Volkswagen stands by its software installed in vehicles, and insists the company did not violate any regulations in the EU. The carmaker still admits to tampering with the software in cars in the United States.
According to a German media report, German automaker Volkswagen believes it has done no wrong regarding the emissions standards in its diesel cars sold in the European Union.
German daily newspaper "Süddeutsche Zeitung" and state broadcasters Norddeutscher Rundfunk and Westdeutscher Rundfunk collaborated on the report. VW said in the report that the software that was used on the diesel vehicles in the European Union “did not constitute an unauthorized shutdown device under European law.” An unauthorized shutdown means gas cleaning is shut off after taking an official measurement.Süddeutsche Zeitung - VW: we did not manipulate (in German)
Volkswagen said it would work with authorities in the "special interest of customers" in the EU, but continuously counters claims from customers, saying the cars meet the pollutant measurement requirements during tests, according to court documents.
Nitrogen oxide is more dangerous in terms of air quality, which is what is more important in United States emissions standards, where Volkswagen is currently fighting legal battles. EU regulations are much stricter on carbon dioxide levels, which contribute to global warming. Volkswagen said that nitrogen oxide is not harmful to health, a belief shared by the German Federal Environmental Agency. “According to our knowledge, a serious assessment of the number of illnesses or even deaths for certain population groups is not possible from a scientific perspective,” said the agency.

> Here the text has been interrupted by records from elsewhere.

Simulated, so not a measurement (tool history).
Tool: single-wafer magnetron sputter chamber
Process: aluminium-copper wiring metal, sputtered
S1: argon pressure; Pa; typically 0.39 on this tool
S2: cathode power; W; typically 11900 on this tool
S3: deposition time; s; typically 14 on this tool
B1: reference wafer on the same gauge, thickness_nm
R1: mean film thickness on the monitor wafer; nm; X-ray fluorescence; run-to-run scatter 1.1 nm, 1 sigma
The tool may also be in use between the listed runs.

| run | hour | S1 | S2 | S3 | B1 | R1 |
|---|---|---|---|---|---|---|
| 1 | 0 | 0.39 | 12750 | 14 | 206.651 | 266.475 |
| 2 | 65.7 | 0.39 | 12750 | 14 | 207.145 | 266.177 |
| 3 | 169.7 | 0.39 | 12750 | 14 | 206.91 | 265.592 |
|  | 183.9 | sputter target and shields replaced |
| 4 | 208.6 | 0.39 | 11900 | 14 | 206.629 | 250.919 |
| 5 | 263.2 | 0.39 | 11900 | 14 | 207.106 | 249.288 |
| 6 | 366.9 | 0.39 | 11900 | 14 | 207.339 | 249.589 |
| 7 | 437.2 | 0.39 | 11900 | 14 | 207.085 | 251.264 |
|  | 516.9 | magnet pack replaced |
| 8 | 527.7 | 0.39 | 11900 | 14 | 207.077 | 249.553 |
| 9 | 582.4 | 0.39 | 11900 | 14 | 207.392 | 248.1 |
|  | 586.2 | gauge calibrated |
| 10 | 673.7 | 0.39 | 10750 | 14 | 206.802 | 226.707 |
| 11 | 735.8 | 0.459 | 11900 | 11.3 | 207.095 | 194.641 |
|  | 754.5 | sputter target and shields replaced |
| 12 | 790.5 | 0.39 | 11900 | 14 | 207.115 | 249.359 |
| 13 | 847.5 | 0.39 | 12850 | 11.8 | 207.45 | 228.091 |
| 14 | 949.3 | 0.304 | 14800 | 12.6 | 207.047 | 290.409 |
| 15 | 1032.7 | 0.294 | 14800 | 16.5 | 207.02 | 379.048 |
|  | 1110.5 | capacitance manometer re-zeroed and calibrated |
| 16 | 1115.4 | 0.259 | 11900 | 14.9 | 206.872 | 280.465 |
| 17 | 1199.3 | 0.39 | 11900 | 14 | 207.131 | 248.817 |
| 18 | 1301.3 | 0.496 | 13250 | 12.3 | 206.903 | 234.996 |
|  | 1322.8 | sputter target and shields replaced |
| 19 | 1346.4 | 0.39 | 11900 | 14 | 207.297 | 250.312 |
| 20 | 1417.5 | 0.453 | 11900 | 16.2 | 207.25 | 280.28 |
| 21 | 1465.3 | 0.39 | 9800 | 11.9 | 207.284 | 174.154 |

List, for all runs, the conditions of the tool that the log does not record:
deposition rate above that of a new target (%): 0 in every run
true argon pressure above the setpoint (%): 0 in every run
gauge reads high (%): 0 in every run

VW admitted to manipulating the software to beat emissions tests for its 2.0-liter model diesel cars in the United States and has been ordered to pay approximately $15 billion (13.5€ billion) in damages and penalties to American drivers, hundreds of thousands of which accepted the deal. It is not clear how much the penalty for drivers of 3.0-liter model diesel cars will be, as that is still being determined in a San Francisco court.